Example 1: castle images with high noise level

Fig. 2
figure 2

Example 1: fused images with different techniques ad low level noise, eh medium level noise, il high level noise

Figure 2e–h shows the fused images obtained given a castle sequence corrupted with middle level noise. Figure 2e, f are the images obtained from weighted and pyramid based methods. Figure 2g is obtained using SAF algorithm (Pertuz et al. 2013) while Fig. 2h shows the fused image obtained from the proposed scheme. As the noise in increased in the input images, Fig. 2e has a blurred appearance and the details in the bridge walls are totally lost. A large amount of noise is still present in Fig. 2f. We can also see that in Fig. 2g the details in the water as well as those in the walls are flattened out while the details can be clearly seen in the proposed fused image. Quantitative analysis also show that the proposed scheme provides better results compared to existing (Pertuz et al. 2013; Helicon Soft, Helicon Focus 2011; Zerene Systems 2011) schemes.

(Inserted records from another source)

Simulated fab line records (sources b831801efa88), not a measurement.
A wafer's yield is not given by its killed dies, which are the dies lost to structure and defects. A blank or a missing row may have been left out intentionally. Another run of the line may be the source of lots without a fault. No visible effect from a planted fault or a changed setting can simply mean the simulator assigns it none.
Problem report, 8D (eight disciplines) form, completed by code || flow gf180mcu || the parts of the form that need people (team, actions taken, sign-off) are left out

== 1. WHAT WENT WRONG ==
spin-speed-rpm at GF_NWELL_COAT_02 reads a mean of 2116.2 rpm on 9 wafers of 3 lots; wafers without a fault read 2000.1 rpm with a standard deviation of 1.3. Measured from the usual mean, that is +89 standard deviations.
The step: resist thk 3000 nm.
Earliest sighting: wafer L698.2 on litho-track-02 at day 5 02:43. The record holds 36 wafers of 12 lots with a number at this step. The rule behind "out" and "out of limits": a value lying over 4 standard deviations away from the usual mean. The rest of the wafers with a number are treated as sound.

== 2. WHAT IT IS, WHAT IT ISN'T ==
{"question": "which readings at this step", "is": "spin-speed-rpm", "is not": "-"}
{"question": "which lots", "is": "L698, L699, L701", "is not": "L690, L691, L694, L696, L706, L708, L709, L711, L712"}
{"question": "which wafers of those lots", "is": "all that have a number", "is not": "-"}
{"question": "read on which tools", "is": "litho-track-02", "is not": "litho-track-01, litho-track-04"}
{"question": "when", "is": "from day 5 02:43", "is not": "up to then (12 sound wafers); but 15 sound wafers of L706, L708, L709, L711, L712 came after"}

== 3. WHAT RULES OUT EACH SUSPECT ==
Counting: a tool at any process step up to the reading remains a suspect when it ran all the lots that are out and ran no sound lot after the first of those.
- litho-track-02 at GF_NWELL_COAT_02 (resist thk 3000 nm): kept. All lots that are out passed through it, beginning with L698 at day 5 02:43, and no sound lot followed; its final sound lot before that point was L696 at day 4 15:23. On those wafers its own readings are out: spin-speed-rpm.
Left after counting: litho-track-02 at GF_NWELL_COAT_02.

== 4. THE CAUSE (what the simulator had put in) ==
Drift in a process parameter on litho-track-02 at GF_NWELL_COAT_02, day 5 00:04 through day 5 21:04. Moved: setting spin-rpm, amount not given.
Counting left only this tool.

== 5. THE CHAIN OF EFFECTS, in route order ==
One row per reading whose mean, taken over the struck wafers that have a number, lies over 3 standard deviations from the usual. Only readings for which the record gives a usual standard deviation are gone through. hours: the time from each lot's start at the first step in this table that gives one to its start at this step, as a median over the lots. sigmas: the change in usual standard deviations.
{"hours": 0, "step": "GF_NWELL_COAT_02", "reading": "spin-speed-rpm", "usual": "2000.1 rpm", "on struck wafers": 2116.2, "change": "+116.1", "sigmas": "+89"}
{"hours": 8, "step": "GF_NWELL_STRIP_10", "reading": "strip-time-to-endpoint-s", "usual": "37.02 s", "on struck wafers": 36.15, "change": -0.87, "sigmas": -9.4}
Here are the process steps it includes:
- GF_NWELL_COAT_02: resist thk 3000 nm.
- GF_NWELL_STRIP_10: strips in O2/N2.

Figure 2i–l shows the fused castle images obtained given a sequence corrupted with high level noise. Figure 2i has a very blurred appearance, noise is still present in Fig. 2j, the details are again smoothed out in fused image obtained using SAF algorithm (Pertuz et al. 2013) Fig. 2k while the details are preserved in the fused image obtained from the proposed scheme Fig. 2l.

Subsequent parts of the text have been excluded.